The meaning of an expression, as opposed to its form, is that feature of it which determines its contribution to what a speaker says in using it. Meaning conveyed by a speaker is the speaker's communicative intent in using an expression, even if that use departs from the expression's meaning. Accordingly, any discussion of meaning should distinguish speaker's meaning from linguistic meaning.
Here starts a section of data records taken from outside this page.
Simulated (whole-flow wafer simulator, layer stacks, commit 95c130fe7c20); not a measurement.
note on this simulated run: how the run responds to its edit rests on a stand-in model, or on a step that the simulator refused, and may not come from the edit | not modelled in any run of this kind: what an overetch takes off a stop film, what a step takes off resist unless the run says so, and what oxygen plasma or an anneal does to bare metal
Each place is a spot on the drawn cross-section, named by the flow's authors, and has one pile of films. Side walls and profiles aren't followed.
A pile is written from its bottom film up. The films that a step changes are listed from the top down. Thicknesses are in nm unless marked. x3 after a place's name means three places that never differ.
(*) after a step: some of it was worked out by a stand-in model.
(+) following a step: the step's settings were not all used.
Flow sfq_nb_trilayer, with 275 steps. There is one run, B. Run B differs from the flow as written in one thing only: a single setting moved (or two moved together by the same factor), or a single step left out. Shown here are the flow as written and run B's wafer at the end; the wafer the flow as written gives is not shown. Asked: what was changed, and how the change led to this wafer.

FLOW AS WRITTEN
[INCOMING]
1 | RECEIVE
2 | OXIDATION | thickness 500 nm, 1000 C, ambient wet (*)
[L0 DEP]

We think of meanings as what synonyms (or translations) have in common, what ambiguous expressions have more than one of, what meaningful expressions have and gibberish lacks, and what competent speakers grasp. Yet linguistic meaning is a puzzling notion. The traditional view is that the meaning of a word is the concept associated with it and, as FREGE suggested, what determines its reference, but this plausible view is problematic in various ways. First, it is not clear what CONCEPTS are. Nor is it clear what the relevant sort of association with words is, or, indeed, that every word has a concept, much less a unique concept, associated with it. Wittgenstein (1953) even challenged the Platonic assumption that all the items to which a word applies must have something in common. Unfortunately, there is no widely accepted alternative to the traditional view. Skepticism about meaning, at least as traditionally conceived, has also been registered in various ways by such prominent philosophers as Quine (1960), Davidson (1984), Putnam (1975), and Kripke (1982); for review of the debates these philosophers have generated see Hale and Wright 1997 (chaps. 8 and 14-17). Psychological approaches based on prototypes or on semantic networks, as well as COGNITIVE LINGUISTICS, seem to sever the connection between meaning and reference. The most popular philosophical approaches to sentence meaning, such as truth-conditional, model-theoretic, and POSSIBLE WORLDS SEMANTICS, also have their limitations. They seem ill equipped to distinguish meanings of expressions that necessarily apply in the same circumstances or to handle non-truth-conditional aspects of meaning.
Here are five foundational questions about meaning, as difficult as they are basic:
An answer to question 1 would say whether meanings are psychological, social, or abstract, although many philosophers would balk at the question, insisting that meanings are not entities in their own right and that answering question 2 would take care of question 1. An answer to question 3 would help answer question 2, for what expressions mean cannot be separated from (and is perhaps reducible to) what people take them to mean. And question 4 bears on question 3. It was formerly assumed that the speaker's internal state underlying his knowledge of the meaning of a term determines the term's reference, but Putnam's (1975) influential TWIN EARTH thought experiments have challenged this "internalist" or "individualist" assumption. In reaction, Chomsky (1986, 1995) and Katz (1990) have defended versions of internalism about knowledge of language and meaning.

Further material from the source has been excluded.